Categories: Uncategorized

Blog ➥ Category

Published May 15, 2024

Catherine Cavella, ESQ.

Patents are an integral mechanism for protecting innovation and allowing inventors to control the practicality and future of an original creation. In the technology space, patents are a tool to continue the swift advance of technology around us. For decades, however, software was not considered patentable by the United States Patent and Trademark Office (USPTO). 


However, in 2020, software-related patents constituted over 60% of the patents granted in the United States. In the 1980s, the Supreme Court opened the door to the patentability of software. By the end of the 1990s, nearly all software and other “business methods” were considered patentable. Then, in 2014, the U.S. Supreme Court dramatically pulled back protection of software patents, creating an additional barrier of eligibility to overcome. Some doubted software innovators would continue to pursue patents given the increased hurdles and expense. However, the 10 years following the landmark 2014 decision, Alice Corp. v. CLS Bank, have witnessed an influx of computer technology into patent applications, signaling a burgeoning trend toward securing software inventions.


So, what are the essentials for joining this wave of software patents?

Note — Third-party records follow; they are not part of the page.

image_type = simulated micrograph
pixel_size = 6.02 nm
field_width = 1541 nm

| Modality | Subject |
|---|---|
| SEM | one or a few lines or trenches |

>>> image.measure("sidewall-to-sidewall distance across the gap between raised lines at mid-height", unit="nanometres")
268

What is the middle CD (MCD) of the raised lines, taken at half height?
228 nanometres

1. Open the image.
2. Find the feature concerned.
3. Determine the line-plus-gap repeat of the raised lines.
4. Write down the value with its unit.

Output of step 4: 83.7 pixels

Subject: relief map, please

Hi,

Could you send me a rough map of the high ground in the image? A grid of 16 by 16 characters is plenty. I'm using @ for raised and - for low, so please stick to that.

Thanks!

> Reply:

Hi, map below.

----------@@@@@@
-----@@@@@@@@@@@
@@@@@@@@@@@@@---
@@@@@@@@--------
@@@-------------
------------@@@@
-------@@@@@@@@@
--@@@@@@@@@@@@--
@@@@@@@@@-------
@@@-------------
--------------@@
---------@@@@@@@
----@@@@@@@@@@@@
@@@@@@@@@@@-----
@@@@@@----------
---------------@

Requirements for Software Patents

The Alice case verdict set off a crucial shift in patent applications, forcing inventors and patent attorneys to re-think and re-articulate the inventive concepts behind the software being patented. In the years that followed, new guidance from the USPTO and the Courts have defined how software patent claims must be approached. Now, more inventors are able to protect their hard work and power their ideas. Software patents must fulfill the same core criteria that are applicable to all patent types: they must be new, useful, and non-obvious. But first they need to survive eligibility analysis: Are they patent-eligible or are they merely abstract ideas? Abstract ideas and laws of nature are not patent-eligible.


Software patents frequently grapple with eligibility A patent application for software must be technical in nature, clarifying the novel process or system it enhances. For example, if the software enhances a computer system’s memory or enables processing of larger data volumes in reduced time, these specifics significantly increase the odds of the patent’s approval. However, software that simply digitizes mundane tasks or processes that can be done in the human mind is less likely to qualify for protection. The more the software innovation can be articulated in terms of hardware and technological advancement, the more likely it is to pass the eligibility test. The more it can be done by a very smart human, the less likely it is to pass as eligible. Mathematical formulas are abstract ideas (or perhaps laws of nature – the mathematicians can debate that one). Therefore, they are not eligible for patent protection.


When Should You Patent Software?

Software and tech are separate spaces from many invention categories in the way innovations are handled. Software is often a very social area of innovation where creators will use “open source” software to foster an environment of swift advancement. This culture of “open source” in software development underscores a more collective progression ethos, encouraging rapid advancements.


How do you discern between open source opportunities and protecting your work? When your software possesses significant commercial value and your aim is to protect your licensing rights, patent protection becomes crucial. While a copyright defends the software’s code, it falls short of protecting the software’s functionality if another party independently develops a similar solution. Patenting ensures that even independently developed software that’s similar will need to be licensed before use.


Power Your Ideas with IP Works Law

The team at IP Works Law understands the stringent requirements of patents and regularly works with tech innovators through the process. Ensuring your application’s effectiveness through a comprehensive approach is vital for securing your invention’s protection. To make sure you’re in the right place as you prepare for your software patent application, contact IP Works Law to Power Your Ideas®.

The following two tabs change content below.
Since 1992, Catherine Cavella, Esq. Her focus on Trademark Law and Copyright Law for the last few decades gives her deep insights into the fundamental principles behind the rules. Catherine regularly writes about new developments in trademark law, copyright law, and internet law.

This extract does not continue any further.